People discussing the pace of change that organizations face in dealing with connected customers, globalization, competition, distributed workforces, innovation, etc. often assert that the world needs a paradigm shift to a new organizational form. I agree with the basic point. However, the way forward is seldom clear and simple when facing the need for dramatic changes in how we think about organizing what we know into practical changes to meet such fundamental challenges.
Just a side note here though. If you are not the sort of person who enjoys using historical insights to think about current challenges you probably don’t want to read the rest of this post.
A recent post by Umair Haque offers an interesting take, Let’s Save Great Ideas from the Ideas Industry, on the tendency to insist on a particular style of conveying ideas which he sees amplified by TED thinking, i.e. an emphasis on distilling great ideas into bite sized chunks pleasing to the attention.
The idea of our age is that Great Ideas can be simplified, reduced, made into convenient, disposable nuggets of infotainment — be they 18-minute talks, 800-word blog posts, or 140 character bursts. But can they — really?
Great ideas, then, demand something from us — something more than pleasure. They demand more than just our “attention” — and far more than our standing ovations. They demand not just our eyes, wallets, and hands, but our hearts, minds, and souls. They demand our heartbreak, our hurt. They demand our minds don’t just “accept” — but, as critical thinkers, object, protest, question.

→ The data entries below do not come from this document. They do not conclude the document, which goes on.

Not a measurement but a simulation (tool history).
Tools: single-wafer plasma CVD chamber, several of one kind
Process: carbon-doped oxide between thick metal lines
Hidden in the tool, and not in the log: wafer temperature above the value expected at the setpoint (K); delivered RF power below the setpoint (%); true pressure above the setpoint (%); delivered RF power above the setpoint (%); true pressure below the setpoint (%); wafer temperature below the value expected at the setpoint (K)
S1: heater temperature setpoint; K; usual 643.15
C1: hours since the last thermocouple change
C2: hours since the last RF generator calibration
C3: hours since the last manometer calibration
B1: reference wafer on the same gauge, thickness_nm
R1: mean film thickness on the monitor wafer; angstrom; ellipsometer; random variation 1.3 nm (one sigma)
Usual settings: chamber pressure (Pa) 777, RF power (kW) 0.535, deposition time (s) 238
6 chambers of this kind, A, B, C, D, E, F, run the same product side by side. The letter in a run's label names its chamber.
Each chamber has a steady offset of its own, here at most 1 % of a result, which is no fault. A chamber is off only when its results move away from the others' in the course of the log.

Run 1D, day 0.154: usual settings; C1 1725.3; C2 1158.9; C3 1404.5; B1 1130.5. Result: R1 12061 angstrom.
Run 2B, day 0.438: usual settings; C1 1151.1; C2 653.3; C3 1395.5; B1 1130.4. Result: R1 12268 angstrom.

Umair uses Einstein’s Theory of Relativity to convey his point that developing, and even comprehending, Great Ideas demands “our lasting engagement, dedication and commitment; our time and energy; our frustration and infuriation; our suffering, passion, and pain.”
To add to Umair’s point, I’d like to share an example that is more cultural and philological in nature but gets at the same point about not confusing Great Ideas with the moments of epiphany and pleasure that a great TED talk, or for that matter an 800 word blog post, conveys. My example comes from C.W. Ceram’s book Gods, Graves and Scholars (1951), specifically drawing from Ceram’s discussion of how Champollion, a young French philologist, came to decipher the Rosetta Stone. Even though I have read widely in sociolinguistics and discourse analysis, I am not a linguist, nor am I schooled in philology, so I will rely heavily on quotes to make this point about the labor, strife, and suffering Champollion endured while deciphering the coded information on the Rosetta Stone. It is a story unknown to many people, yet central to how we understand ancient Egypt.
As the story goes, the French army found the Rosetta Stone during one of Napolean’s forays into Egypt. The original tablet ended up in the British Museum but not before the French made plaster copies of the tablet and associated fragments. The tablet had both Greek writing and hieroglyphs, so the assumption was that the Greek writing would provide the key for decoding the hieroglyphs. Actually, it seems that scholars dating from Horapollon around the fifth century B.C. assumed the hieroglyphs were “picture writing,” so it was reasonable for later scholars to assume that the Greek words might serve as a set of visual clues for deciphering the hieroglyphs. Champollion was only able to decode the hieroglyphs by developing a different set of assumptions. Now, from Ceram (Chapters 10 and 11):
Today it is difficult to imagine how daring it was for Champollion to offer a dissent from the tradition of Horapollon. It must be remembered that both the specialists and the informed public held fast to Horapollon for two weighty reasons. First, he was revered as an ancient authority…Second, though they may have been privately skeptical, they simply could not visualize any other way of looking at the hieroglyphs except as symbols, conventionalized pictures. The very evidence of the eyes, unfortunately, strongly supported this thesis. Also, Horapollon had lived one and a half millennia closer in time to the period of the last hieroglyphs, and this seeming advantage tipped the scale in favor of his conception, a conception that confirmed what everybody could plainly see – pictures, pictures, and more pictures (emphasis added).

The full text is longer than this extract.